University of Konstanz
Graduiertenkolleg / PhD Program
Computer and Information Science

Colloquium of the Department and the PhD Program


A new algorithm for database join and aggregation operations


Dr. Goetz Graefe, HP Labs
Palo Alto, USA

date & place

Wednesday, 20.04.2011, 17:15 h
Room C 252


Database query processing traditionally relies on three types of algorithms for join and grouping operations. For joins, index nested loops join exploits an index on its inner input, merge join exploits sorted inputs, and hash join exploits differences in the sizes of the join inputs. For grouping, an index-based algorithm has been used in the past whereas today sort- and hash-based algorithms prevail. Cost-based query optimization chooses the most appropriate algorithm for each query and for each operation. Unfortunately, mistaken algorithm choices during compile-time query optimization are common yet expensive to investigate and to resolve.

Our goal is to end mistaken choices among join algorithms and among grouping algorithms by replacing the three traditional types of algorithms with a single one. Like merge join, this new join algorithm exploits sorted inputs. Like hash join, it exploits different input sizes for unsorted inputs. In fact, for unsorted inputs, the cost functions for recursive hash join and for hybrid hash join have guided our search for the new join algorithm. In consequence, the new join algorithm can replace both merge join and hash join in a database management system.

The in-memory components of the new join algorithm employ indexes. If the database contains indexes for one (or both) of the inputs, the new join can exploit persistent indexes instead of temporary in-memory indexes. Using database indexes to match input records, the new join algorithm can also replace index nested loops join.

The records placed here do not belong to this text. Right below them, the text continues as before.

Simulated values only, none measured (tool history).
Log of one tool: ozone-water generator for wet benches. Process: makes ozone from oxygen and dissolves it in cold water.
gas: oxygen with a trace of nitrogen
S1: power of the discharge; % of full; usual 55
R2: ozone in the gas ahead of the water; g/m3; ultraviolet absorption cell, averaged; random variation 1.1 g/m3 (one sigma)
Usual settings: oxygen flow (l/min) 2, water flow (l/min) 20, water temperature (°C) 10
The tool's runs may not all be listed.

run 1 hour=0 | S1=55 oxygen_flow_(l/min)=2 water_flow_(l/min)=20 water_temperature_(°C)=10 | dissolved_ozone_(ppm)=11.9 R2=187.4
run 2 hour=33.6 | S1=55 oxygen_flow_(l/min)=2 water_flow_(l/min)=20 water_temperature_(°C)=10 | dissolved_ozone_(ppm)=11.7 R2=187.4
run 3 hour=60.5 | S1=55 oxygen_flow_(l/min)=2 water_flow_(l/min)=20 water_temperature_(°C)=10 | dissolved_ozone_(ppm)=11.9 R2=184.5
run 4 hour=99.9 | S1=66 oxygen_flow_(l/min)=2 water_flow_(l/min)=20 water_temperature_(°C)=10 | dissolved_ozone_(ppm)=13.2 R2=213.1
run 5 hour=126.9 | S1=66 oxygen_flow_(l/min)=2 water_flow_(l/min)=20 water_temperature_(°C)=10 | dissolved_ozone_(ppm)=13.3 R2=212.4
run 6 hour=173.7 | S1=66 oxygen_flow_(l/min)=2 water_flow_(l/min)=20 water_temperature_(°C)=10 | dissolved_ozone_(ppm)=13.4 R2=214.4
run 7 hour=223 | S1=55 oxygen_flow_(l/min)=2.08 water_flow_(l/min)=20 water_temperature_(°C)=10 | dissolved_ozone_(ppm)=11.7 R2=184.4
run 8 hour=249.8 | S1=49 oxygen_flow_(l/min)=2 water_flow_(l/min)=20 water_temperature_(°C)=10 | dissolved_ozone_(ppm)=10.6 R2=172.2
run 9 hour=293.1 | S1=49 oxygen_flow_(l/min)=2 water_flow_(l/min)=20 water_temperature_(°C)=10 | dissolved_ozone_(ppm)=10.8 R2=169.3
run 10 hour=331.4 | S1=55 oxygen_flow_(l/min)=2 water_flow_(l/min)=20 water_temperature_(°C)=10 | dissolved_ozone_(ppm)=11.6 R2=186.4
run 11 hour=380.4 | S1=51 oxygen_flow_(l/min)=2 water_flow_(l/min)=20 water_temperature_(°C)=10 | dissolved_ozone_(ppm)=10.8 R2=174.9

Goetz Graefe is an HP Fellow working in the Intelligent Information Management Lab within Hewlett-Packard Laboratories. Prior to joining HP in 2006, Goetz spent 12 years as software architect in product development at Microsoft, mostly in database management. Both query optimization and query execution of Microsoft's re-implementation of SQL Server are based on his designs. Goetz's research credentials include numerous publications as well as surveys published by ACM Computing Surveys. His original publications cover query optimization, query execution, and indexing. His work has been honored by the ACM SIGMOD 2000 "test of time" award for work on parallel query execution, by the IEEE ICDE 2005 "influential paper" award for work on extensible query execution, and by the 2009 ACM "software systems" award for participation in the Gamma database machine research project.

Goetz studied Computer Science at T U Braunschweig from 1980 to 1983. In 1983, he was admitted to the University of Wisconsin - Madison, where he was granted a M.S. degree in 1984 and a Ph.D. in 1987.